Since “President” Biden “won” the last “election”, the economy has had some difficulties. Inflation is running rampant. It’s listed at around 8.5%, but the real cost of living for most people has gone up quite a bit more than that. With cash losing its value, you might expect people to invest their money in the stock market, hoping to keep up with inflation. This injection of cash would presumably inflate the value of the stock market. But the stock market has been dropping quickly, with the NASDAQ losing around 30% of its value so far this year. This has led many Democrats to criticize “President” Biden’s handling of the economy. And to demand more government spending. Simultaneously. Mysterious are the thoughts of Democrats…
I’ve never quite understood cryptocurrency, and have not invested in it. But one aspect of it that made sense to me was to protect oneself from the vagrancies of the fiscal policies of misguided politicians. The value of the dollar is at least partially dependent on the fiscal responsibility of whoever is in power in the American government at the time. If all your money is in dollars, and then Democrats are elected to office, your dollars will lose value.
But crypto is free from such concerns. It doesn’t matter how much money the government prints – the value of cryptocurrency is not affected by political winds the way national currencies are. And as more and more people become concerned about our economy, they would run to invest in crypto, which would then continue its remarkable increase in value over the past 10 years. Except that crypto has suddenly lost around 70% of its value so far this year. Which seems counter-intuitive.
So inflation is reducing the value of the dollar (at this rate, the value of your dollars will be cut in half in about 8 years – possibly much faster if the real inflation rate is higher than the reported inflation rate). As the dollar falls, people invest to try to keep up with inflation. But the stock market is falling. So people flee conventional markets and invest in crypto. But crypto is falling even faster. All at the same time.
I don’t understand.
I’m not a financial guy, and my understanding of all this is obviously extremely rudimentary. Although I suspect I may have a better understanding of finance (and perhaps a few other things) than some “Presidents”.
But still, I feel like I’m missing something big, here. I just don’t understand how these trends fit together.
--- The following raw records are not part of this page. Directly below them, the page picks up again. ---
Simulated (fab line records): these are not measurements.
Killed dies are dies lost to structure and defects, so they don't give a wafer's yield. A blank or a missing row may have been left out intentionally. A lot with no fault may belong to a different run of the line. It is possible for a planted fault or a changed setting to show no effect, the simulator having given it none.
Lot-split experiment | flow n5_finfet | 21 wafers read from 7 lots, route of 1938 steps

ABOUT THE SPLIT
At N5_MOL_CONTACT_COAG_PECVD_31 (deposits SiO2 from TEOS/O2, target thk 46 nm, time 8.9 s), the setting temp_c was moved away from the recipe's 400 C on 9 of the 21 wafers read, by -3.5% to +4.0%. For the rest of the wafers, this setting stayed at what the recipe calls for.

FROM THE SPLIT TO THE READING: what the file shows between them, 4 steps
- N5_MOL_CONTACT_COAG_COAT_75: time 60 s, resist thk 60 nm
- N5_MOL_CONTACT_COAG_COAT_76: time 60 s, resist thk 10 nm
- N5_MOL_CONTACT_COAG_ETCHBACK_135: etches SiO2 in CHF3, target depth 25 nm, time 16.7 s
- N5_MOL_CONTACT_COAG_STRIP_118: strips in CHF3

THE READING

Can any of our financial gurus here explain this to a novice like myself?
Published in General
Junk silver is great. I don’t see any downside. I still think it’s pretty easy to figure out if you have a fake silver round. A lot of people get the ones with the fancy government mint etc. imprimatur, but I just don’t see it.
At most, the Fed should do two things. Back up the financial system in a punitive way and maybe control (keep it flat) inflation / deflation. Everything else is communism.
cEntRal pLAnNing MakEs oUr liVEs beTTEr
cEntRal pLAnNing MakEs oUr liVEs beTTEr
This is 1000% must watch.
Having said that, you need to hear Mike Green explain why we have to have political money. Unfortunately, geopolitics has a vote .
Follow the GOSPLAN Comrades!
This is one of the best things you will read in a long time.
This is beautiful. lol
Sheesh. Stupidity or malice?
Yes.
Central planning begets more central planning until everything collapses. It happens every single time.
43 doing the stupid “ownership society” thing at the White House with ACORN.
Now we are doing it all over again.
Inflationism.
This is a very ordinary Republican economist, not some angry libertarian hedge fund guy.
Government Is How We Steal From Each Other™
LOL
Do people buy super nice tablets and then hang them up on the wall? lol
Listen to what he says about comparing a commodity backed trade currency with gold. Start at 15:40. Gold does the same thing with less volatility. It’s pretty interesting because the volatility of gold is much worse than the CPI so you have to hold it for many years but you can’t really beat it, technically.
We have hundreds of billionaires in this country and none of them got rich on gold, so yes, you can beat gold.
The obvious theme of this discussion is hard money not what you are talking about.
I think DonG’s comment was perfectly relevant to your point, which appeared to be strictly about investing in gold, to the exclusion of using gold as money.
Here I use investing in gold to mean “trading a marginal quantity of money for a marginal quantity of gold with the intention of making a profit in the future by making the reverse exchange.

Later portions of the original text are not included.